Breaking Brazil Sao Paulo 2022

The first Brazilian National Breaking Championship in history has been successfully held in São Paulo, and by all accounts it could become a template for similar competitions around the world.

The two-day event was jointly organized by the Conselho Nacional de Dança Desportiva (CNDD) and International Master Crews  and marked the start of the national ranking phase for the Olympic Games Paris 2024, where Breaking will make its Olympic debut.

The competition attracted over 5,000 spectators, with thousands  more watching online thanks to live coverage on Canal Olímpico, the official channel of the Brazilian Olympic Committee (COB).
The battles featured 117 Breakers from 18 states and all five regions of the country and were on fire from the outset, routinely bringing the assembled crowds to their feet.

In the end it was b-boy Luan San and b-girl Toquinha who emerged triumphant, overcoming b-boy Leony and b-girl Mini Japa, respectively, in the finals. B-boy Rato EVN and b-girl Fran rounded out the medals podium.

In the kids’ competition, 13-year-old b-boy Samukinha won gold, 12-year-old b-girl Mary D claimed silver and 12-year old b-girl Angel won bronze.

The event was a crucial opportunity for organizers to gauge the level of talent in Brazil and for athletes to get their first taste of the WDSF judging system that will be used in Olympic qualifying and at the Games in 2024.

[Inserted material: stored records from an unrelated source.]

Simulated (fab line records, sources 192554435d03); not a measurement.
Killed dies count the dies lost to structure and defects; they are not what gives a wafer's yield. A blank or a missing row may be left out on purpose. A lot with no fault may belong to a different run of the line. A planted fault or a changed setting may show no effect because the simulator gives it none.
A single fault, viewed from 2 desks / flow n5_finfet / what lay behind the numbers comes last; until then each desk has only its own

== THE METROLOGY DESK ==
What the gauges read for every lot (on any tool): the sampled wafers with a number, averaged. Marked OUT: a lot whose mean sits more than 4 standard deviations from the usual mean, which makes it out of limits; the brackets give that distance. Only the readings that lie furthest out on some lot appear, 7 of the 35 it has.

On hand to officiate the proceedings was an international panel of officials that included:

  • Bojin (Chinese Taipei) - WDSF Presidium Member & WDSF Breaking Division Head
  • Max (Portugal) - WDSF Breaking Event Management Specialist
  • MG (Slovakia) - Technical Delegate and WDSF Breaking Ranking System Specialist
  • Kadoer (Spain) – WDSF Judge (Trivium)
  • Dora (Hungary) - WDSF Judge (Trivium)
  • Migaz (Brazil) - CNDD Arbitration Commission

The event received high praise across the board: from the level of competition to the selection of the venue to logistics and event management.

“This was the best Nationals I have attended so far,” said Max, a sentiment shared by fellow officials Bojin and MG. “They brought an authentic Breaking approach that kept the values of Hip Hop culture while combining it with sport. All I can say is: ‘Bravo’!”

MG added that the event “could definitely become a standard for other countries to follow,” adding that the seminars and workshops offered after the battles provided a great chance for national team hopefuls and the CNDD to better understand the qualification process for the Olympic Games Paris 2024, the WDSF ranking system, event structure and other important topics.

“I really hope a Breaking For Gold World Series and Challenge Series event will take place in 2023 in Brazil, as it’s crucial for the further development of the Latin America region,” MG added. “This would also be a great opportunity for the international Breaking community to experience Brazilian culture and a high-quality event.”

Following the success of the event, a Breaking for Gold World Series and Challenge Series in Brazil are now being seriously considered by the CNDD, according to its President Patric Tebaldi.

“We at the CNDD are doing our best to develop the Breaking discipline in Brazil,” Tebaldi said. “Organizing a Brazilian Championship of this size and with this quality is the merit of our team and the partnerships we are building, especially with our National Olympic Committee, the COB.

“The success of our event is something replicable and possible, and now we want to do it at an international level. Bringing a BfG World Series and a Challenge Series to Brazil is the next step in the evolution of this success. We hope to see the world in Brazil.”